Date | November 2012 | Marks available | 2 | Reference code | 12N.3.HL.TZ0.16 |
Level | Higher level | Paper | Paper 3 | Time zone | Time zone 0 |
Command term | Define and State | Question number | 16 | Adapted from | N/A |
Question
This question is about rest mass and relativistic energy.
(i) Define the rest mass of a particle.
(ii) The rest mass of a particle is said to be an invariant quantity. State, with reference to special relativity, what is meant by the term invariant.
In a thought experiment, two particles X and Y, each of rest mass 380 MeVc–2, are approaching each other head on.
The speed of X and of Y is 0.60 c relative to a laboratory.
(i) Calculate the momentum of X in the frame of reference in which Y is at rest.

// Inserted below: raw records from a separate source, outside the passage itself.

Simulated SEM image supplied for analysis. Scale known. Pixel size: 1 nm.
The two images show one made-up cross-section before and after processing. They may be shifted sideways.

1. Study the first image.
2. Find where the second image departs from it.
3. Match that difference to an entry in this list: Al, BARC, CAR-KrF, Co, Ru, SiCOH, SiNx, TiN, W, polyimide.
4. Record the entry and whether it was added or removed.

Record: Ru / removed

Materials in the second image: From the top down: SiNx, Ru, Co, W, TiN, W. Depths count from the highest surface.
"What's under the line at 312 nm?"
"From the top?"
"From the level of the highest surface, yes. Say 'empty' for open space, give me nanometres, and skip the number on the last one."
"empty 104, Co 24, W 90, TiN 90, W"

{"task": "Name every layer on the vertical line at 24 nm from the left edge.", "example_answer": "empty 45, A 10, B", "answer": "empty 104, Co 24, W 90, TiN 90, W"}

(ii) As a result of the collision a single particle Z is formed. Determine the rest mass of Z. The gamma factor for a speed of 0.60 c is 1.25.
Markscheme
(i) the mass of an object in its rest frame / the mass as measured by an observer at rest with respect to the body;
(ii) a quantity that is the same for all observers/reference frames;
(i) speed of X relative to Y is \(\left( {\frac{{0.60{\rm{c}} - \left( { - 0.60{\rm{c}}} \right)}}{{1 + {{0.60}^2}}}} \right) = 0.882{\rm{c}}\);
gamma factor at this speed is \(\gamma = \frac{1}{{\sqrt {1 - {{0.882}^2}} }} = 2.12\);
momentum is then p=γmv= 2.12×380×0.882c=710MeVc−1;
Award [3] for a bald correct answer between 700MeVc−1 and 713MeVc−1 due to rounding.
(ii) \(M{c^2} = 2 \times \gamma m{c^2} = 2 \times \frac{5}{4} \times 380\);
⇒M=950MeVc−2;
Award [2] for a bald correct answer.